NFLPA files grievance on behalf of Owens
The NFL Players Association on Tuesday filed a grievance against the Eagles on behalf of Owens, the talented but troublesome wide receiver.
The NFLPA is challenging the Eagles’ refusal to pay Owens’ salary for the balance of the season and their refusal to let the banished star compete for a position on the club’s roster.
On November 23, arbitrator Richard Bloch upheld the team’s four-game suspension of Owens for conduct detrimental to the team, adding that the Eagles had the right to keep Owens on the inactive list for the remainder of the season. His suspension ended last week and he was restored to the 53-man roster.

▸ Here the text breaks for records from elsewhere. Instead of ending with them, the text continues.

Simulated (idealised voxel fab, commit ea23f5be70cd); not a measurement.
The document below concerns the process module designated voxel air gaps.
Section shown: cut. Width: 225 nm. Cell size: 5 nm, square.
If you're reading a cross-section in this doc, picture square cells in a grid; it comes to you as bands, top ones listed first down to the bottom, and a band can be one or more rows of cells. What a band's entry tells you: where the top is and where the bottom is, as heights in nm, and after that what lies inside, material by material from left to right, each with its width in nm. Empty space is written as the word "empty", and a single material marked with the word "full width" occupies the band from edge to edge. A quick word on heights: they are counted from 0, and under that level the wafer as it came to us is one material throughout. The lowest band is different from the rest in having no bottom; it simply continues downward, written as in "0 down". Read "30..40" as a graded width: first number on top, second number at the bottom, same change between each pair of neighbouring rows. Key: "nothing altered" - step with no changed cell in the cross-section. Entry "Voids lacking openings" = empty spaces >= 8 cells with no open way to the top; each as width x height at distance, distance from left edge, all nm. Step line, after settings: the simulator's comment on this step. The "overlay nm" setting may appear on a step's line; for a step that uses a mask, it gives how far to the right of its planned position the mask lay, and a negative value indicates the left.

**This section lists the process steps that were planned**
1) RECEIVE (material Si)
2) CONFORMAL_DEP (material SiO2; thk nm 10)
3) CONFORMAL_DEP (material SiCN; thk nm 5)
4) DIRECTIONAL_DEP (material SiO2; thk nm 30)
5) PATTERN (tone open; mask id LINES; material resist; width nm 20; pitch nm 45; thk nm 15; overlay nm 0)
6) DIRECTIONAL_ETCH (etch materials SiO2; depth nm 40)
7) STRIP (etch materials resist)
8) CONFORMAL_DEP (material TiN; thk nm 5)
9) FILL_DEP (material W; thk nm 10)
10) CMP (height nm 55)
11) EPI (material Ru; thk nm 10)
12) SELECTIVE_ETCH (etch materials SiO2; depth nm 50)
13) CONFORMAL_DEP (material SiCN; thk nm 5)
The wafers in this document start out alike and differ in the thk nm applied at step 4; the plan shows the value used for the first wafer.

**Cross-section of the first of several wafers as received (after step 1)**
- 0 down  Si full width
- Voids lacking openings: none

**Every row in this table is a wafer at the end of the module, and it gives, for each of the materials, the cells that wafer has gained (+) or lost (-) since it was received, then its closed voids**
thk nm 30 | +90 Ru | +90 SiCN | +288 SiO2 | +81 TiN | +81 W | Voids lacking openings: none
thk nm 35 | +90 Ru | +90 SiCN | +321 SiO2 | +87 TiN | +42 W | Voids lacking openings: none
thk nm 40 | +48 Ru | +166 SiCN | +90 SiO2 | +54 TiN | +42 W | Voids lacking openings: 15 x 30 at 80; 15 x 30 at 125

“The Eagles told Terrell, the arbitrator, and the media that Terrell would be paid for the balance of this year when he returned from suspension, and now they are instead witholding his pay,” NFLPA general counsel Richard Berthelsen said in a statement. “We therefore filed this grievance both for his protection and that of players generally, who deserve to have their CBA and contracts enforced as written.”
Owens’ suspension without pay cost him $764,706 of his $3.25 million base salary for this season. He was owed $955,882 over the final five games.
The Eagles reportedly informed Owens that he must repay $1.725 million of the $2.3 million signing bonus he received in March 2004. The team had the right to withhold his salary for the remainder of the season if he failed to repay the bonus.
The latest grievance asserts the Eagles are breaching the collective bargaining agreement maximum discipline provisions by offsetting Owens’ salary with claimed reimbursement of signing bonus monies, since such action constitues “double discipline” based upon his prior suspension.
There also are assertions that the Eagles’ banishment of Owens for the balance of the season is a breach of the standard provision in Owens’ contract, which requires the club to “employ a skilled football player.”
The grievance seeks monetary damages for Owens, including salary improperly withheld and any incentives or performance-based pay he is losing as a result of not being allowed to play for the remainder of the season.
In the original grievance hearing in November that lasted nearly 14 hours, Eagles coach Andy Reid cited 11 incidents in which Owens’ conduct was detrimental to the team.
It was enough to convince Bloch - who had a reputation for reducing punishments of players - that this suspension was warranted.
However, Reid made it clear that Owens would not be allowed to return to the team after the suspension was over. Bloch’s ruling also justified Reid’s permanent banishment of Owens, stating the Eagles had the right to keep Owens away from the practice facility following the suspension.
The NFLPA was upset with Bloch’s decision, claiming Owens “had a right to a legitimate reinstatement.”
Owens is in the second year of a seven-year, $48.97 million contract but will never suit up for the Eagles again. They will release him before a $5 million roster bonus is due in March.
Owens became a major distraction to the Eagles after he hired agent Drew Rosenhaus in the offseason to renegotiate a contract, which was not among the NFL’s top 10 highest-paid receivers. He was kicked out of practice in training week for a week by Reid due to disruptive behavior.
Owens apologized for his latest transgressions - criticisms of quarterback Donovan McNabb and the organization in an ESPN.com interview - and wanted to return to the Eagles. But Reid refused to take him back, citing an “accumulation” of incidents.
Despite being regarded as one of the NFL’s best wideouts, Owens clearly hurt his market value with his petulant behavior.
Along with verbally attacking McNabb on three occasions and criticizing the organization, Owens also reportedly was involved in a locker room fight with Hugh Douglas, the team’s community relations director.
Just over nine months removed from the Super Bowl, the Eagles are 5-7 and in last place in the NFC East. They are 1-4 since suspending Owens, who had 47 catches for 763 yards and six touchdowns in seven games this season.
Last season, Owens had 77 catches for 1,200 yards and a franchise-record 14 receiving touchdowns before severely injuring his ankle against Dallas.
After missing the final two regular-season games and two playoff games, he made a courageous return and had nine catches for 122 yards in a 24-21 loss to New England in Super Bowl XXXIX.